The University of Chicago’s Independent Student Newspaper since 1892

Chicago Maroon

The University of Chicago’s Independent Student Newspaper since 1892

Chicago Maroon

The University of Chicago’s Independent Student Newspaper since 1892

Chicago Maroon

Aaron Bros Sidebar

How to properly invade the South Side

“The University of Chicago has a rich architectural and planning heritage. Those who propose to make additions to that heritage must therefore study the early history of the University with care. That history is inspiring and instructive.” – The University of Chicago Campus Master Plan

On Thursday, Vice President of the College and Dean of Students Steven Klass will introduce to the Board of Trustees plans for a new dormitory on 61st Street and South Ellis Avenue. This announcement, coupled with the abandonment of the Shoreland, makes it clear that the expansion of the South Campus, what the 1999 Campus Master Plan charmingly refers to as “The Second Decade,” is beginning. To mishandle this period of growth with ill-conceived and isolating designs, especially on its first and most visible addition, would signal a descent into mediocrity this University can ill-afford to make. The University must build a functional, flexible, and open dorm.

Thursday’s announcement is not just about one new building. It is about a physical restructuring of the University of Chicago. In its own words: “Over the long run, the Master Plan visualizes building additional graduate and undergraduate student housing, a satellite athletic center, new academic buildings, and new administrative buildings to achieve a new coherence on the South Campus.”

And that’s just the Plan. The 2000 South of the Midway Study lists in detail the extensive “space needs” that the South Campus will eventually fill. If, in this next expansion, the University builds more cheap, poorly thought-out buildings, it will further dilute the strength of its architecture and land use that so define it.

I urge the Board of Trustees to seriously consider the history of the University’s residence halls. There is no reason to repeat past mistakes. Woodward Court, still the “new dorm” to old-timers, didn’t last 50 years; sadly, I’m sure Max Palevsky will be gone by the time I return for my 50th reunion (no building that new should be in such a state of disrepair as it is now); and if Pierce is still standing when I get here, then it can only be by an act of God. Yet half a century from now students will still be using B-J and Snell-Hitchcock, even if they aren’t still living there.

In the last Maroon editorial (“Planning for the future,” 10/22/04) this newspaper argued that the University should think carefully when designing the new residence hall, specifically about the expected longevity of the building and its relationship with the dining hall in Burton-Judson.

There is more to say: In order to do this right and make up for its last three dorm fumbles (Pierce, Woodward, Max P), the University must creatively expand on the proscriptions of the Master Plan and the Midway Study. Both are far too open-ended yet inadequately describe policy as to the level of “openness” of the new community spaces.

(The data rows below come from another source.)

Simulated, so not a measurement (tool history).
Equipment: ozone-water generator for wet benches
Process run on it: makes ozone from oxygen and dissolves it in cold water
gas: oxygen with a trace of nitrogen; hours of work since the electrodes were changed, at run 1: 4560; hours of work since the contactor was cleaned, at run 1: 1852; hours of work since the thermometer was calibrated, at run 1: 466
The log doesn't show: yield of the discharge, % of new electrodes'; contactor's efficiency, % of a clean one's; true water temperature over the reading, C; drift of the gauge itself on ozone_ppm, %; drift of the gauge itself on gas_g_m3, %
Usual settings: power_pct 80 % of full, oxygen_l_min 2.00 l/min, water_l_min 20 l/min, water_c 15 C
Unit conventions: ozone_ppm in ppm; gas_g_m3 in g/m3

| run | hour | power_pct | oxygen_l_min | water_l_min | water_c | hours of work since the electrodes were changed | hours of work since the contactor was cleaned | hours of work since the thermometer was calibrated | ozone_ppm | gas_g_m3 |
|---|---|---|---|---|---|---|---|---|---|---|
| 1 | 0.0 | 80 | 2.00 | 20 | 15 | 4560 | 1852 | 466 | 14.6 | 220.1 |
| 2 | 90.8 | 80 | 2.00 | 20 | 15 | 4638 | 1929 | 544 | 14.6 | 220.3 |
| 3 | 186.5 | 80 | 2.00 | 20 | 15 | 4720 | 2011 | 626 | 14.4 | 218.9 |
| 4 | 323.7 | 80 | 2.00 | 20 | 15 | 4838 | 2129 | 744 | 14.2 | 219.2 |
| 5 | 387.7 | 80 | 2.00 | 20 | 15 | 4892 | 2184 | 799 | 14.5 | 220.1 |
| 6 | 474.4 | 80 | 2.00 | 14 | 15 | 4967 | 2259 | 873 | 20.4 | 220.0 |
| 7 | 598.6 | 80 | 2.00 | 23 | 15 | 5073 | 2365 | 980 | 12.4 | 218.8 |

The new dorm needs to set a clear example by being soundly built and open to the surrounding areas. To allow for the east-west pedestrian access the Master Plan demands, it must have ample outdoor and indoor communal space. That space must not be closed to the public as it is in Max Palevsky. Even replicating the semi-open B-J courtyard would be counter-productive in the long run.

We need a residence hall with character not just color. The simplest way to do that is to go up and build a genuine mixed-use structure. Here are just a few ideas:

-Plans already call for the building to be four to five floors. Why not avoid the problems of first-floor bedroom windows by devoting ground-level spaces (and underground space) to public use, and begin the private spaces of the dorm on the second floor?

-Instead of building the freestanding satellite athletic facility as in the Master Plan, such a facility inside the new dorm would be perfectly located to serve the growing South Campus residential population. If well designed, it could later be converted to other purposes with minimal effort. In a day and age when the average apartment building includes a gym, why shouldn’t a dorm?

-Large, comfortable rooms connected to the buildings interior courtyard and open to the student population could allow the lower building to serve as a sort of Reynolds Club South. Reading rooms, social areas and comfortable nooks would help foster a South Campus and a dorm community. Woodward Court showed us both that to be successful, such spaces should not be too big, and also that they should in fact work.

-Rafael Viñoly’s design for the new Graduate School of Business building offers another mixed-use idea for a new dorm: Lecture halls. As lecture halls don’t really need light, Viñoly ingeniously hides them below-grade, leaving the upper levels open for office and communal space. A few lecture halls beneath the new dorm would ease the academic space shortage a little bit, and add another perk to living across the Midway.

These are just a few ideas as to how the University can diversify its new residence hall and start “The Second Decade” on the right foot. Obviously there are technical and zoning issues involved in building a residence hall, but that hasn’t stopped us before. Right now, nothing is final, and so we must take every possibility into account.

It is equally important that when the board of trustees does approve a plan, it puts all of its power behind it. Good buildings cost money to design well and money to build well. If the University spends wisely now, the financial benefits in the future will be enormous. Another run-of-the-mill dorm makes us no better than Northwestern, while an ingeniously designed building provides fertile ground for intellectual growth.

[POSTSCRIPT: Can we call a moratorium on naming buildings after donors for a while? Why not name this new dorm after someone who brought real vision to this University and has yet to be honored with a building? Why not call it Robert Maynard Hutchins Hall?]